The website EnergyMatters’ posting titled “Attributing the blame for global warming” is one of the most intriguing postings I have read lately. The posting discusses a report made by a UN group to determine who is responsible for the man-made greenhouse gases that the warmers say have damaged the Earth. The Paris Agreement, for example, blames the Developed Nations and wants them to pay reparations to the rest of the world. The posting, on the contrary, persuasively argues that the developed nations aren’t not the primary sources of greenhouse gases. Further the folly of the “Developed Nations are at fault theme” is that when projected into the future the evidence says it is even less true. For those of us that believe that nature is the primary forcing agent with regard to global climate change, who is to “blame” is not particularly our big issue, but it is for the warmers. This posting seems to point out they continue to get it wrong:
“However, a little-known analysis from the United Nations Framework Convention on Climate Change (UNFCCC), concludes that greenhouse gas emissions from the developed countries in fact caused significantly less than half of the global warming through 2000.”

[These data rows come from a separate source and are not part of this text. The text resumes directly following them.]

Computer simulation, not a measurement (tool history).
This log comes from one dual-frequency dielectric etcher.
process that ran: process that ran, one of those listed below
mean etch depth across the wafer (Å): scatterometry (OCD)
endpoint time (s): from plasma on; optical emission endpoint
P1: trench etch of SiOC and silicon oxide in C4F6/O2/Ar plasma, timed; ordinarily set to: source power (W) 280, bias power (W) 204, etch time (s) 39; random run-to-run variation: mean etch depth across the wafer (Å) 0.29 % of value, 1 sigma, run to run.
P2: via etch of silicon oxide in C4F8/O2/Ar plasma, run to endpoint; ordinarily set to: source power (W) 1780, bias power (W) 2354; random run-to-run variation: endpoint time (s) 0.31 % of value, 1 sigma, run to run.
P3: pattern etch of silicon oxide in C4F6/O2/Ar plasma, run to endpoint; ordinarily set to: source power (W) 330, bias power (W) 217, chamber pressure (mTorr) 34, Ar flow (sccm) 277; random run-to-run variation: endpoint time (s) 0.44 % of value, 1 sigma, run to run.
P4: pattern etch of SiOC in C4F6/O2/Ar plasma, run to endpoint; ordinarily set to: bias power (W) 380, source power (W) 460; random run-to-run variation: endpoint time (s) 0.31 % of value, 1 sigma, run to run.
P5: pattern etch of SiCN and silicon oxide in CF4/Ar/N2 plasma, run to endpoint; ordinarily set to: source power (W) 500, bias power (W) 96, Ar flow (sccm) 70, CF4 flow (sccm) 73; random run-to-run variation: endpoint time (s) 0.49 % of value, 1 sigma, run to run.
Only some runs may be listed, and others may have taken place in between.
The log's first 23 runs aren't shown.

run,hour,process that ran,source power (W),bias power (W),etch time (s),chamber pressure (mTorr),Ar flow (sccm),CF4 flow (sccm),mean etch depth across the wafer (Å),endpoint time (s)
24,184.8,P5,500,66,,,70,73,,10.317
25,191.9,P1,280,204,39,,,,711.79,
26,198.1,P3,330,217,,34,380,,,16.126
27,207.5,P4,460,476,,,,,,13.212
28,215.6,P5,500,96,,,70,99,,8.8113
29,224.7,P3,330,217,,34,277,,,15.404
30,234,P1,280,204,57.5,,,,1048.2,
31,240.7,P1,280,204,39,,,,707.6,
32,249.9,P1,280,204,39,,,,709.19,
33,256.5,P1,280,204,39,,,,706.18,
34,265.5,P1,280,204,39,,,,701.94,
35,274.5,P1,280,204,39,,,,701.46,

“The analysis in question was performed in 2007 by the MATCH (Modelling and Assessment of Contributions to Climate Change) Group at the behest of the UNFCCC, the 1992 agreement that underpins the Kyoto and Paris Agreements. MATCH performed the analysis by compiling a data base of greenhouse gas emissions (CO2, methane and nitrous oxide) from various countries and regions, including emissions from wood-burning, deforestation and agriculture, and by running the emissions through climate models to see how much warming each country/region had generated. The results were summarized on this pie chart:
“And a very interesting pie chart it is too. Assuming that the sum of the contributions from the USA, OECD Europe, Oceania (Australia and New Zealand), Japan and Canada represents the warming contribution of the developed countries we find that these countries were responsible for only 41% of the global temperature increase between 1890 and 2000. The remaining 59% was caused by emissions from Latin America, Africa, the Middle East and Asia less Japan, which with the exception of Singapore and arguably South Korea include all the world’s developing countries, along with the Former Soviet Union and East European countries, which at the time had nowhere near reached developed country income levels and mostly still haven’t.”
“But that was the position in 2000. What has happened since then? Data on total greenhouse gas emissions by country and region are not readily available so we have to look at CO2 emissions. Figure 1 shows BP’s estimates of annual CO2 emissions between 1965 and 2015, taken from the 2016 Statistical Review, for the developed countries, China and the other developing countries. The estimates do not include CO2 emissions from wood burning and deforestation and also do not include methane and nitrous oxide, so they will underestimate the contribution of developing countries to total greenhouse gas emissions:
Figure 1: CO2 emissions from the developed countries, China and the other developing countries, 1965-2015. According to BP they “reflect only those through consumption of oil, gas and coal for combustion related activities” and “do not allow for any carbon that is sequestered, for other sources of carbon emissions, or for emissions of other greenhouse gases”.
By 2015, the developed nations are contributing CO2 at about 1/3 of the total.
China is emitting CO2 at an accelerating rate and is now the largest emitter of CO2 on the globe. And the Paris Agreement says they only should top off by 2030. At that time, it is quite possible they will be emitting 3x the US emissions.
Figure 2: China’s CO2 emissions, 1965-2015
When reading media reports on climate change, it is immediately obvious that the writer doesn’t know anything if he/she says that the US is no longer is the global leader in the fight against catastrophic man-made global warming, and that China is now the leader. Maybe the US is not now or perhaps has never been the leader, but for sure, the leader is not China.
I like the author’s summary:
“So where does this leave us? I venture to suggest that much of what has so far been agreed at climate conferences has been a result of the guilt complex suffered by the developed country delegates, who believing that they caused global warming felt compelled to take the lead in fixing it. (Kyoto, where only the developed countries committed to anything resembling meaningful emissions cuts while everyone else got a free ride, is an example.) Yet here we have data from the UNFCCC – which started the blame game – disputing this conclusion. One wonders what might have changed if the results of the MATCH study had been widely publicized, which for obvious reasons they weren’t.”